There’s only ever one good reason to get up at 4am, and that’s vacation. Still, it’s always pretty painful to experience. Minneapolis was in the throes of a 95+ degree heat wave, so at least it was nice outside when we went to the cab. We hadn’t had a break from heat in a long time.
Our 6:30am flight (on which we got our own row: SCORE) took us to Atlanta, where we had just enough time to use the bathroom and eat breakfast before heading off to Bermuda. The flight time was a total of 5 1/2 hours, which wasn’t bad at all. We also got to fly through tropical storm Bret; I wasn’t really aware that we were in a storm til the captain announced it while I was in the bathroom, and suddenly I almost got knocked over. Hey, I peed in a tropical storm! Exciting!

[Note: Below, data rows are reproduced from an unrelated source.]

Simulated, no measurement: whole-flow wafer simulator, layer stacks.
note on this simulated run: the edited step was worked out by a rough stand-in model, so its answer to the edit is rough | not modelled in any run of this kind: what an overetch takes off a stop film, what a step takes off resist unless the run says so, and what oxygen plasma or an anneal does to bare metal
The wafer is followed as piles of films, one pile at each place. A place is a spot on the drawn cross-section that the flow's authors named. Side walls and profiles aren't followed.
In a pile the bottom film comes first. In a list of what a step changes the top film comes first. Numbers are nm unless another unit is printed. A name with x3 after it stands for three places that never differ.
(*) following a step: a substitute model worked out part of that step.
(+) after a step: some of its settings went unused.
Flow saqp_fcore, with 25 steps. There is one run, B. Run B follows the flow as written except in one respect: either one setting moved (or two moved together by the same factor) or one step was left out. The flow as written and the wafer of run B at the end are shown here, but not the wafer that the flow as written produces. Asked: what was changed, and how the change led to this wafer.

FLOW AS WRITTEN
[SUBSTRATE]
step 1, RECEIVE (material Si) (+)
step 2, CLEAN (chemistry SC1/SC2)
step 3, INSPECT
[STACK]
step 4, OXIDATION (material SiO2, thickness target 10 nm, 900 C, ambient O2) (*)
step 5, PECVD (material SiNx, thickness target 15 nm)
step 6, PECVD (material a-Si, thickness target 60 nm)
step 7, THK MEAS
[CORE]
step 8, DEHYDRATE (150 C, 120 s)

We landed around 3pm, got to exit the plane via the back door onto the tarmac, and headed off to stand in line at customs and immigration. After customs, we picked up our bags and had to stand in another line to hand in our tourist cards. From there, we were free to go get a cab and head to the hotel.
It’s about a half-hour ride from the airport to Hamilton, the main city. The island might be only 21 square miles, but the three main roads are all narrow and winding, and the speed limit is 35. We got a great tour from our cab driver along the way, too. Also, we immediately noticed how every roof in Bermuda is the same: they’re all white with many tiers, and an angled runner spanning the whole roof. That’s to collect rainwater, since they have no other source of fresh water on the island. (It’s the reason everything is so notoriously expensive, too: it’s almost all imported.)
Since the Barritt’s people were booking flights and the hotel for us, we hadn’t found out where we were staying til just a couple days prior. The minute I looked the place up on Tripadvisor, I knew they were treating us very well. The Rosedon was gorgeous.
The lady at the front desk was so nice I wanted to hug her. She explained about their beach shuttle, free breakfast served wherever you prefer, the daily tea at 4pm, and their honor bar and kitchen, where you could take whatever you wanted and just leave a note for the charges. The porter took us to our room, which overlooked the central courtyard behind the mansion, and the swimming pool. We unpacked a bit, then decided to walk into Hamilton and do some looking around. We wanted dinner and rum, in whichever order they might present themselves.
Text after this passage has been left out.